Pubs of Manchester

All pubs within the city centre and beyond.
A history of Manchester's hundreds of lost pubs.

Wednesday 17 April 2013

Miners Arms, Chapel Street

Miners Arms, Chapel Street, Hanky Park. (c) Sue Richardson, North Manchester CAMRA [1].

The Miners Arms beerhouse was on the corner of Heath Street and Chapel Street, first licensed in 1853, passing to Yates' Castle Brewery, Ardwick, by the start of the next century.  In 1914 the landlord was found guilty of selling ale to an under-14-year-old, who turned out to be just 9 years old!  A few years later and the landlady (previous landlord's daughter) was found guilty of serving the "long pull" (i.e. oversized measures).  The Miners Arms lasted until 1963 - another one that fell on Black Sunday (28/4/63; read more about it here thanks to Sue Richardson, wife of the late, great Neil) - after the compulsory purchase order, Ellor Street No.3, of 1959.


Miners Arms, Chapel Street, Hanky Park. (c) Neil Richardson [2].

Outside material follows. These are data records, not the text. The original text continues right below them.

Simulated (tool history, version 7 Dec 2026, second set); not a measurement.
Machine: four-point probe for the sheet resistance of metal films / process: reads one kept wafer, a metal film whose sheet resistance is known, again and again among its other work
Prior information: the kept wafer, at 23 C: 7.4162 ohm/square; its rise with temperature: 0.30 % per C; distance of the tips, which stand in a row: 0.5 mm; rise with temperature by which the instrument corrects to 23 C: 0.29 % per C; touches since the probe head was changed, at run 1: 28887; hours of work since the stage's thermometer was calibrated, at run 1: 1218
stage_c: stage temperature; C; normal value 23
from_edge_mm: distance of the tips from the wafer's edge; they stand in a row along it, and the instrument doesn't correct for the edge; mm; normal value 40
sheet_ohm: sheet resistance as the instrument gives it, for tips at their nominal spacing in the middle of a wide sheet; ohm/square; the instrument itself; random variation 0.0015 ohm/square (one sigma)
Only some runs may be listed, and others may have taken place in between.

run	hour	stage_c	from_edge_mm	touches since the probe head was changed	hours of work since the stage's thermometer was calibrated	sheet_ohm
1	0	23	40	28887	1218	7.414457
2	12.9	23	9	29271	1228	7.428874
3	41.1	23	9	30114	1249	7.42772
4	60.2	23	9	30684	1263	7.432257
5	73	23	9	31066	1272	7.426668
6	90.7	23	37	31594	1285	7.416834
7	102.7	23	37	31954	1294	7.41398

The landlady of the Miners was quoted in the Salford City Reporter a few days before it closed for good: "I'm lucky if I can fill a table on weekdays, but they're very loyal on Saturday nights; some of them come a fivepenny bus ride to drink here again [2]."  She was talking about her old Hanky Park locals, who, by this time, had been displaced to areas like Lower Kersal and Little Hulton.  Of course, Chapel Street has long gone, and the street layout of Hanky Park was wiped away for the new Pendleton; the former location of the Miners Arms was roughly where the modern day Whitebeam Close and Broadwalk intersect.  This shot of that area typifies the terrible job Salford Council did of redevelopment:


Former location of Miners Arms, former Chapel Street. (c) Google 2013. View Larger Map.

2. Salford Pubs Part Three: including Cross Lane, Broad Street, Hanky Park, the Height, Brindleheath, Charlestown and Weaste, Neil Richardson (2003).